Songbird: Developer Diary
With Jonathan C. Haman
Introduction
Songbird is a fitness game where you use any exercise bike to control a pedal-powered flying machine through a story-driven experience set in medieval times. These are my notes on the process.
Hardware
I got the idea for Songbird when I saw an exercise bike that a company was trying to sell for several hundred dollars that could control a game. I knew that you could get a cadence sensor that straps to any object with circular motion for about $50, and many people myself included already have an exercise bike (which you can also get at Wal Mart for like $80.) After experimenting with an off-the-shelf sensor I found you could get a fun and rewarding gameplay experience controlling the speed with pedaling and pitch/roll with the phone accelerometer. So I found an overseas source for the sensors at a profitable price that was also willing to produce packaging meeting my design requirements.
Procedural World Gen
Songbird could never have "levels" because a single mission could take place over an area of hundreds of miles, so a procedural load was necessary. This also allows players to fly an unlimited distance in any direction. I'd made a game with a procedural load before (in fact everything I've been involved with works this way), but the landscapes were not breathtaking enough from overhead so I developed a novel approach: using a set of height maps from the real world, then using a noise generator to pseudo-randomly place, scale and rotate them with enough overlap to create convincing randomness, and then another algorithm to sample the height map stack to derive the height of the terrain at any coordinate. Then textures are applied via a splatmap based on the biome and surface normal, and vegetation is added using another noise generator.

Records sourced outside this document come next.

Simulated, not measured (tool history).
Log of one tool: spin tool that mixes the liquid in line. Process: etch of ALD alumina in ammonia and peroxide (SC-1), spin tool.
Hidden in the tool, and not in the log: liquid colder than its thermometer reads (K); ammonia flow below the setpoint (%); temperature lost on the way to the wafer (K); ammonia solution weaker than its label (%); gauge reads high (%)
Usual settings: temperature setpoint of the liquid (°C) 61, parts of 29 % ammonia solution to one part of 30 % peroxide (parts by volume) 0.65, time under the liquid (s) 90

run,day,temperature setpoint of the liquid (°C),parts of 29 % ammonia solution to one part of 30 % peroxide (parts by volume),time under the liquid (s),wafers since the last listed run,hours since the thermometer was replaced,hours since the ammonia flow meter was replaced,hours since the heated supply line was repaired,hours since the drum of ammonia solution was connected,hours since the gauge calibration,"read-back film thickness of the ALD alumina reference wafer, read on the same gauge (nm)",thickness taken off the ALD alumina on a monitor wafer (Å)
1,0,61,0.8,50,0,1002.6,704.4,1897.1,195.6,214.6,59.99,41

Combat and Artificial Intelligence
All of the AI in Songbird is algorithmically controlled. Due to the narrow control parameters caused by pedaling, the enemies have to be somewhat predictable or else some of them would be unreasonably hard to catch. The gameplay loop is essentially, lock onto an opponent and chase them until they get tired, which will allow you to get close enough for your weapon to be effective.
Physics Simulation
Everything in Songbird is physically based, which I would recommend no matter the type of game. It seems harder at first but eliminates nearly all of the corner cases. An unexpected challenge in any procedural load is the collider system - you can't have colliders active on every loaded chunk or it will cause performance problems, so you have to detect when an entity that requires colliders is in proximity to each chunk and dynamically load and unload the colliders for that chunk. I have always wondered how others solve this problem and never seen any solution other than this one I (independently, I presume) invented.
Story
I once read a story that really resonated with me that I will not mention for fear of giving away the twist ending of Songbird. But [Still spoiler alert] early in the story of Songbird you are separated by your mentor Reina, who was a powerful ally. I've always thought the most powerful thing you can do in cinema is to make the viewer experience the same feelings as the character on screen in real time, and interactive entertainment exceptionally provides an underutilized opportunity to do this - the player really feels a sense of loss when Reina disappears, because the game is so much harder without her. You want to get her back. I hope I made someone feel a feeling.
Fitness
It is easy to miss the point when developing a fun game, but Songbird is a fitness game so I had to make sure it included innovative features to this end. The calorie counter, which was surprisingly difficult, counts down instead of up so it will tell you how many calories you should eat at any time of the day, and you gain more calorie consumption the more you pedal. You can also set a weight goal in the options, so once you are near your target weight the system will start recommending a lower calorie deficit. Songbird also tracks your weight over time and stores everything so that - in a future update - you will be able to see graphs of your progress as a fit person and cyclist. With my experience as an intermediate swimmer I knew the most effective workout is a high intensity-low intensity cycle so I programmed this into the gameplay loop - Songbird is an interval trainer without even mentioning it.
Advertising and Interactive Entertainment Publishing
With the game complete it was time to advertise, and I partnered with a commercial production company in Las Vegas to create a commercial for Songbird, visible on the homepage, which I've played exclusively through YouTube ads. This was an interesting process and I learned how much is involved with producing acceptable-quality video - the finished product was 98 seconds long, very mid-quality, and cost tens of thousands of dollars to produce, and I don't feel like it could have been done for much less.